ALBANY COUNTY, N.Y. Sgt. Christopher Frambach has earned the equivalent of a doctorate in gangology.

As supervisor of the gang intelligence unit at Albany County jail, he maintains detailed files on more than 800 gang members he's tracked at the correctional facility over the past few years.

Among the more disturbing recent trends is an apparent rise in white supremacist gangs in the Capital Region, at least according to what he gleaned from a 23-year-old prisoner from Cohoes who was held at the jail recently.

The man's tattoos displayed Nazi imagery: S.S. on his shaved head, swastikas on his torso, a large Wehrmacht eagle splayed across the back of his shoulders.

His neck had a 518 tattoo. That's code, Frambach explained, for Adolph Hitler. (Pass over the 5, with 1 standing for A, the first letter in the alphabet, and 8 representing H.) The gang likes to refer to itself as "the Adolph Hitler 51-Hate" set.

"He was a scary guy," Frambach said. "Nobody messed with him. He walked through the jail like he owned it."

Other racist gang graffiti Frambach discovered read: "True White Boys. Respect It."

Frambach has also noticed an increase in activity among the Five Percenters, a gang formed in 1963 in Harlem after it split from the Nation of Islam. The Five Percenters had kept a low profile in recent decades. Frambach recently confiscated jewelry with the gang's insignia.

"The Five Percenters were the main gang here 25 years ago, and it's troubling to see them coming back," he said.

Learning as much as he can about gang members helps prevent violence at the county jail, the state's third-largest, with a capacity of 1,035 prisoners.

"We're in defensive mode. Since most of our fights are gang on gang, we try to keep a balance that keeps good inmates away from bad inmates and doesn't let too many from one gang on the same tier," Frambach said.

In recent weeks, jail officials have experimented by putting problem prisoners, often gang members who fight or cause repeated problems, in "zebra suits" jumpsuits with thick black and white stripes that stand out from the standard-issue yellow ones.

Among contraband was a confiscated homemade "Monopoly" style "gangbanger" board game with the names of Albany's inner-city streets and special squares for buying drugs, guns, cars and the services of prostitutes.

"These guys are very bright and creative. It's just a shame they don't use their talent for good purposes," he said.

Frambach plays a cat-and-mouse game with gang members, who frequently change their names, codes, hand signals and colors to throw off law enforcement. They also taunt the police. For instance, they use 187 in their graffiti, the police scanner code for a murder call.

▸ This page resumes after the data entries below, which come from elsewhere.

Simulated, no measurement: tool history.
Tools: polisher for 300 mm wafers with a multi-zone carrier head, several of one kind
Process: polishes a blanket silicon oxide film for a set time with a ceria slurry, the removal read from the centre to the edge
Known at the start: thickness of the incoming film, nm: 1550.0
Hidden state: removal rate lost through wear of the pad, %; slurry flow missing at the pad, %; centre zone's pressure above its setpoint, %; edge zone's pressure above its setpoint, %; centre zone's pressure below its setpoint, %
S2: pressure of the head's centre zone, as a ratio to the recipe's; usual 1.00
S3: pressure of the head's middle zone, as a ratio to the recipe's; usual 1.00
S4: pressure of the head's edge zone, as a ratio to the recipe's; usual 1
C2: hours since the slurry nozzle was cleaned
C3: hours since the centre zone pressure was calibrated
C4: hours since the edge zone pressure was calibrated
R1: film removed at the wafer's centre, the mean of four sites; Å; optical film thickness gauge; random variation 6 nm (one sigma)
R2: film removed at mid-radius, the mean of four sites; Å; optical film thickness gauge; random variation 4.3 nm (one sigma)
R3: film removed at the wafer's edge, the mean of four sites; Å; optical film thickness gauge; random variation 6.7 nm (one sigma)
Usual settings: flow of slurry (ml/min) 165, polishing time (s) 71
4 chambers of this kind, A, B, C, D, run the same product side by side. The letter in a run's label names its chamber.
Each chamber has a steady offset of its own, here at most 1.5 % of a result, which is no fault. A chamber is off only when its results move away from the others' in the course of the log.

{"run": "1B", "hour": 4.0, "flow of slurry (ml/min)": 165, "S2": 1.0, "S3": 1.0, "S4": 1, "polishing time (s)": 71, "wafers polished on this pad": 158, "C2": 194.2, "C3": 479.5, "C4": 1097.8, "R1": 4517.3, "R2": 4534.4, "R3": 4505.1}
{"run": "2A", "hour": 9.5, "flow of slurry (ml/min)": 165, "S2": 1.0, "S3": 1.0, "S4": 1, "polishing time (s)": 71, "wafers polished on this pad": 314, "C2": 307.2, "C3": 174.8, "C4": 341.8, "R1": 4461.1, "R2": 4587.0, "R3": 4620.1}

Working with other anti-gang officers, Framback has been tracking two of the most deadly gangs, MS-13, the Mara Salvatrucha, formed in El Salvador, and the Border Brothers, illegal Mexican immigrants known in Spanish as Hermanos de la Frontera.

Said Frambach: "MS-13 and Border Brothers have been showing up on Long Island. It's just a matter of time before they move up here. I'm bracing for them."